Israeli Schools Take Education Ministry to Court
The schools, 40 of which were included in the petition, are known as “recognized but unofficial,” which means they receive some supervision by the ministry as well as funding, but do not all follow the entire core curriculum. They include Arab, church-run, ultra-Orthodox schools and certain Jewish schools of a special nature.
The petition states that withholding funding in the middle of the school year, after the schools had pledged to employ teachers for a certain number of hours, left them with a financial hole of tens of millions of shekels. The funding was cut due to the government’s failure to pass a budget.
Funding was not withheld from recognized but unofficial schools belonging to the ultra-Orthodox Shas and United Torah Judaism parties’ school systems. The High Court is to hear the petition on Tuesday.
At the beginning of the school year the Education Ministry produces a funding report for all schools in which it details the number of hours they have been allocated and funded for that year. That figure is derived from the total number of students, the number of mainstreamed special needs students and the children’s socioeconomic background. Additional hours are allocated and funded for schools with poorer children.
While funding is assured by law to official schools with poorer children, funding to the recognized but unofficial schools which are not part of the ultra-Orthodox parties’ school systems is not enshrined in law, but comes from coalition agreements with the ultra-Orthodox. This year, because of the delay in passing the state budget for 2020, the Education Ministry cut off funding for recognized but unofficial schools with poorer children. The schools only discovered this about one month ago.
These schools officially receive only 75 percent of the funding that schools in the official system get and consequently are required to teach only some of the core curriculum. In fact, various additions to the budgets of the official schools has widened the gap in recent years between these schools, and today the recognized but unofficial schools receive only about 40 percent of the funding that official schools receive.

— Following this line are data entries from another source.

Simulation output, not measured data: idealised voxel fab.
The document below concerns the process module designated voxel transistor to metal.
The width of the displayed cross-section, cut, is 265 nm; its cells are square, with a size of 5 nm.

The damage to the schools that petitioned the High Court ranges from tens to hundreds of thousands of shekels each, depending on the size of the institution and the children’s socioeconomic background. The Education Ministry responded to the petition that although budgetary data was presented to the schools at the beginning of the school year, principals “should be aware” that the funding of teaching hours “depends on the availability of a budgetary source.”
The Education Ministry recently froze funding for programs and enrichment for tens of thousands of children because of budgetary shortfalls due to the failure to pass a state budget for 2020. On Thursday, for example, 1,500 teachers in a special program for at-risk youth were informed that they might be dismissed because the program for next year has not yet been approved.
The Education Ministry did not respond to this report.